RFM Analysis

9 min readMar 5, 2023

|Step by Step Customer Segmentation Project on FLO Dataset|

This is an article where I share the details of Customer Segmentation Project with RFM Analysis. To better understand, you can first view my Customer Segmentation with RFM article where I discussed basics of RFM and explained another project.

Now that we know what RFM is, how to perform it on datasets, and how to make conclusions; let’s use it on a different real-world dataset. As always, you can check the code on my GitHub Profile.

1.Business Problem:

An online shoe store (FLO) wants to segment their customers and define marketing strategies according to these segments. For this purpose, behaviors of customers will be defined and groups will be formed according to clusters in behaviors.

2.Understanding and Preparing the Data

Dataset includes information obtained from the past shopping behavior of OmniChannel (both online and offline shoppers) customers whose last purchases was in 2020–2021.

Primary adjustments (importing the libraries, setting data display preferences, and reading the dataset):

import pandas as pd
import datetime as dt

pd.set_option('display.max_columns', None) # to see all the columns

df_ = pd.read_csv("csv file location")
df = df_.copy() # for better performance

Getting to know the data, what do we have to analyze?

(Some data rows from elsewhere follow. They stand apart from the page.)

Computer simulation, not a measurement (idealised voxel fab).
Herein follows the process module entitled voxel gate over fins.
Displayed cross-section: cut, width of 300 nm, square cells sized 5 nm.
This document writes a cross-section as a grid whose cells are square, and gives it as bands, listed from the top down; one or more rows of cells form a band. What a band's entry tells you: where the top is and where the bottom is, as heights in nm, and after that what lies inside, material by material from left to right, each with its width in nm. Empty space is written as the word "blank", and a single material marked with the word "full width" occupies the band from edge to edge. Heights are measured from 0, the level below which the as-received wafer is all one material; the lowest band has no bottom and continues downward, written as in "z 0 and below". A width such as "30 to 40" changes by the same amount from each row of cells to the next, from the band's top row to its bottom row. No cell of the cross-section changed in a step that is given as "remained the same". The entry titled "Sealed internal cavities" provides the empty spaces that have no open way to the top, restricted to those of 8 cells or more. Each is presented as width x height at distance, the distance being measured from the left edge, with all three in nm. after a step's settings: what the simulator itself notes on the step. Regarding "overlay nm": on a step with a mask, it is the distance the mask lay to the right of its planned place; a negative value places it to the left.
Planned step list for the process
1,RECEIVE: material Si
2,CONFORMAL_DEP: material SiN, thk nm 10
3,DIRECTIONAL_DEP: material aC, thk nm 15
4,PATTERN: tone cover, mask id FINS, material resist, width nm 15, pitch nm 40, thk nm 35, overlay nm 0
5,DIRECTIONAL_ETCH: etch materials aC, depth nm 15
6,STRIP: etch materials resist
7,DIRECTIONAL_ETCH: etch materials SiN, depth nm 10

    df.head() # First 5 rows:
    df.columns # Column names:
    df.describe().T # Descriptive statistics
    df.shape
    df.isnull().sum() # Empty values
    df.dtypes # Type of the variables
    df["master_id"].nunique() # To check if the customer ids repeat themselves or not

Well, column names are self-explanatory but still let’s be clear:

master_id: Unique customer ID
order_channel : The platform that is used for the purchase (Android, ios, Desktop, Mobile, Offline)
last_order_channel : The platform that is used for the last purchase
first_order_date : Date of the first purchase
last_order_date : Date of the last purchase
last_order_date_online : Date of the last online purchase
last_order_date_offline : Date of the last offline purchase
order_num_total_ever_online : Total number of online purchases
order_num_total_ever_offline : Total number of offline purchases
customer_value_total_ever_offline : Total money spent on offline purchases
customer_value_total_ever_online : Total money spent on online purchases
interested_in_categories_12 : Category list that the customer purchased from in the last 12 months

Now, we have a better understanding. There are 19945 rows for each customer. To make sure customer ids do not repeat themselves, number of unique ids is checked, and it is same with the row number. It seems that there is no null value in dataset, so we are good for now:)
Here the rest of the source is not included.